Econometrics - Lecture 6

class: center, middle, inverse, title-slide

# Econometrics - Lecture 6
## Hypothesis Tests and Confidence Intervals
### Jonas Björnerstedt
### 2022-03-02

---

## Lecture Content

Uncertainty

- A little repetition of Probability and statistics

- Chapter 5 - Hypothesis tests

- Chapter 7 - Tests

---
class: inverse, center, middle
# Tests

## A little repetion
  
---
## Coin toss example

- A _fair coin_ has equal probability of heads and tails

- How do we deterimine if a coin is fair?

1. Toss the coin many times

1. Assign 1 if outcome is heads and -1 if tails

1. Take the average

1. Check if the average is close to zero

- But how can be sure it is fair if for example the average is 0.1 instead of zero?
   - How sure are we?

---
## Expected value and average

- What is the relationship between the expected value in the population and sample means taken from the population?

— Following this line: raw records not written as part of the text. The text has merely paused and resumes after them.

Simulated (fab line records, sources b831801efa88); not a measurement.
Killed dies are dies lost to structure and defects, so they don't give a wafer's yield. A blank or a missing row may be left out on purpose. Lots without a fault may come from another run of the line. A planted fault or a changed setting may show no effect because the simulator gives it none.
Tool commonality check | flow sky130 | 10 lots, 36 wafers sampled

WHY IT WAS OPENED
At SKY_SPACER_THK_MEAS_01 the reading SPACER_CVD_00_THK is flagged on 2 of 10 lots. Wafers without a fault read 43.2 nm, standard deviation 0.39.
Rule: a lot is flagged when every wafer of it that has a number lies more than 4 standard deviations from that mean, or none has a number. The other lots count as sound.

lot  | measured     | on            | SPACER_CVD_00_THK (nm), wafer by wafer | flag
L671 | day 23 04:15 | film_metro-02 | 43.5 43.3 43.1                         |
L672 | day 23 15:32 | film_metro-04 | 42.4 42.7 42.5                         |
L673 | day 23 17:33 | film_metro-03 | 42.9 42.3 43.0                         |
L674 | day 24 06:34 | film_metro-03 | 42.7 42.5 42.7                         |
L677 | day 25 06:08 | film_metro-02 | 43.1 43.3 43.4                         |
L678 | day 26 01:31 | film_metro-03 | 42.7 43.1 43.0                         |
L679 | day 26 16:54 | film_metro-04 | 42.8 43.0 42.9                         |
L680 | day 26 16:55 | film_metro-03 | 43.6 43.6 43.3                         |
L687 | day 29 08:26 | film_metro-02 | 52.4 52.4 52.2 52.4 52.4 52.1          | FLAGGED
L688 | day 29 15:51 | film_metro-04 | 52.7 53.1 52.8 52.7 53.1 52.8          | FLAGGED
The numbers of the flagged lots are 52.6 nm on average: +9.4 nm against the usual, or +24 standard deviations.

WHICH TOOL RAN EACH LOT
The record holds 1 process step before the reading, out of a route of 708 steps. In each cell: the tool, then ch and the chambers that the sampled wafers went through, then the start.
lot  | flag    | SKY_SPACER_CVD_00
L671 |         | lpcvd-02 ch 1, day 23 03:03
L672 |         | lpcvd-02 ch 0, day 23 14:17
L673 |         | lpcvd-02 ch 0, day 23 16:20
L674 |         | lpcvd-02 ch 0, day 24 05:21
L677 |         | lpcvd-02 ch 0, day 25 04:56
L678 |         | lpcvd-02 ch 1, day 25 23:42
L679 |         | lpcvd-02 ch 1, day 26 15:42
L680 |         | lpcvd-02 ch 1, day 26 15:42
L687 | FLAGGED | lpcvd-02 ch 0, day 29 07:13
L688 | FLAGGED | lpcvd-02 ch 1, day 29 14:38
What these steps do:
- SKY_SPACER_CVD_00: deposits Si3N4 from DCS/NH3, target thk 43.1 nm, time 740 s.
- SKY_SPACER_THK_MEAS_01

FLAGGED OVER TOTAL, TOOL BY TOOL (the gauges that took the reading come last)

- Can we say how close the average height of 100 randomly sampled people is to the mean value in the population (the expected value)?

- Two approaches:

- Calculate the distribution of the mean

- The Central Limit Theorem (CLT)

---
## Design of a test

- Select a _null hypothesis_ `$H_0$`

- Create a statistic with a known distribution under `$H_0$`

- Calculate the value of this statistic for the data

- Determine the probability of actual outcome (or worse) occurring assuming `$H_0$`

- Reject `$H_0$` if the probability of the actual outcome occurring is below a chosen critical level

---
## Exact distribution

- If we know the distribution of the random variable `$X$`, we can calculate the distribution of `$\bar X$`

- Binomial distribution of fair coin
  
  - Normal distribution
  
- Given this calculated distribution, we can see how likely the mean in our sample is

- Reject `$H_0$` if it is _very_ unlikely (given some choice of threschold)

---
## [Coin toss - distribution](http://rstudio.sh.se/content/statistics02-figs#section-distribution) 🔗

.pull-left[

Outcome | Probability |
---------: | -------------: | 
1  | 1/2  
-1  | 1/2

* Expected value:

`$$E(Y) = -1*0.5 + 1*0.5 = 0$$`
* Variance:

`$$Var(Y) = (-1)^2*0.5 + (1)^2*0.5 = 1$$`

]
.pull-right[

![](statistics06_files/figure-html/unnamed-chunk-1-1.png)
]

---
## [Distribution of mean `$\bar Y$` - 2 obs](http://rstudio.sh.se/content/statistics02-figs#section-distribution) 🔗

.pull-left[

First | Second | Mean |
---------: | -------------: | ------:|
1  | 1 | 1 
1  | -1 | 0
-1  | 1 | 0
-1  | -1 | -1

* Expected value:

`$$E(\bar Y) = -1*\frac{1}{4} + 1*\frac{1}{4} + 0*\frac{1}{2} = 0$$`

]
.pull-right[

![](statistics06_files/figure-html/unnamed-chunk-2-1.png)
]

* Variance:

`$$Var(\bar Y) = (-1-0)^2 \frac{1}{4} + (1-0)^2*\frac{1}{4} + (0-0)^2\frac{1}{2} = \frac{1}{2}$$`

---
## Central Limit Theorem (CLT)

- Properties of the mean `$\bar Y$` of random samples of `$Y$`

- Central Limit Theorem (CLT)

- Take mean of independent random draws of `$Y$`

- Draws can have (almost) any distribution
    
1. Large sample imply that mean is almost normal

- Normal distribution is characterized by mean and variance

2. Mean will be close to expected value

3. Mean will vary due to sampling - _Standard error_ of `$\bar Y$`
  
  - Variance proportional to variance of `$Y$`
  
  - Variance inversely proportional to sample size `$n$`

`$$Var(\bar Y) = \frac{Var(Y)}{n}$$`
---
## [Coin toss average - find distribution 🔗 ](http://rstudio.sh.se/content/statistics02-figs.Rmd#section-Find-distribution)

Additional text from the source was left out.